Tessa Wilson, MSc Student, University of British Columbia

Biography:

Tessa grew up in Edmonton, Alberta and graduated with a B.Sc. Honors in Geology from the University of Alberta in 2015. Throughout her undergraduate degree she gained a passion for the petroleum industry, and was fortunate enough to work as a summer intern for ConocoPhillips Canada's Oil Sands Subsurface team in 2014. During the final year of her undergraduate degree she completed an honors thesis on the Duvernay Formation, and from there decided to pursue a graduate degree on unconventional petroleum reservoirs. She spent the summer after graduation traveling through Australia before moving to Vancouver and beginning her Masters. She is currently a student at the University of British Columbia working under the supervision of Dr. R. Marc Bustin. In her spare time Tessa enjoys hiking, biking, golfing and camping.
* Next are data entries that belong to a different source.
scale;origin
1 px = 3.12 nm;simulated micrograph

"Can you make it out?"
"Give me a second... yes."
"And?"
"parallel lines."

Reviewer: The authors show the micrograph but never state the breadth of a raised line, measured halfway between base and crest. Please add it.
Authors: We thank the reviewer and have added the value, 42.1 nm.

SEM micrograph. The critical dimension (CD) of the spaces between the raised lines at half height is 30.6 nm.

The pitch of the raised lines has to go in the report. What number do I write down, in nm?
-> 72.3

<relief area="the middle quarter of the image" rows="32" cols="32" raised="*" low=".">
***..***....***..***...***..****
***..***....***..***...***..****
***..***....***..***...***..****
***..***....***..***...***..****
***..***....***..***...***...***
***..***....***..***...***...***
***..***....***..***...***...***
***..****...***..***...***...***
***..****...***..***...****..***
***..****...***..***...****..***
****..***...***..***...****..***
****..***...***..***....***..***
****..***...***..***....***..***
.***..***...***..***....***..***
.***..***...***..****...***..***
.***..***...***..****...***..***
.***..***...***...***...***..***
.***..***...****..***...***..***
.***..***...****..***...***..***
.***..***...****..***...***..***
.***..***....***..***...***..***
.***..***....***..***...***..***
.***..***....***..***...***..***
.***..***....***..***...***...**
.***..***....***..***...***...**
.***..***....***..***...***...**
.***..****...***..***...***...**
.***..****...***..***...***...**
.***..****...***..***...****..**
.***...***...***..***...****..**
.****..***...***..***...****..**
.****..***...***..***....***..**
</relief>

Project: Unconventional petroleum systems analysis on the Horn River and adjacent basins

The objective of this study is to contribute to the prediction of hydrocarbon distribution and producibility within the complex Horn River and Liard Basins using integrated modeling and petrophysical analyses. Vast resources of unconventional gas and, potentially natural gas liquids, occur within the Devonian and Mississippian strata of the Horn River and Liard Basins and Cordova embayment in northeastern British Columbia. In many areas the major technological advancements in drilling and completions that have facilitated exploitation of gas and liquid bearing shales has outpaced our understanding of the geological and engineering parameters that determine producible reserves. However, development within northeastern British Columbia is still in its' infancy allowing for an opportunity to implement a proactive approach in the characterization of these organic-rich shales.

Numerous analyses will be performed on a large suite of samples from the Exshaw, Muskwa, Otter Park, and Evie Formations to provide a comprehensive characterization of the reservoirs and elucidate important variations in petrophysical properties that may exist on a regional scale. Such information will become important calibration tools for the subsequent one and three dimensional basin models. The basin modeling will allow for characterization of the petroleum system, and predict how hydrocarbon distribution relates to petrophysical properties. This integrated approach will allow for a quantitative understanding of the petroleum system including the timing, volume, and type of hydrocarbons generated, timing and distribution of migration, and evaluation of retained hydrocarbons.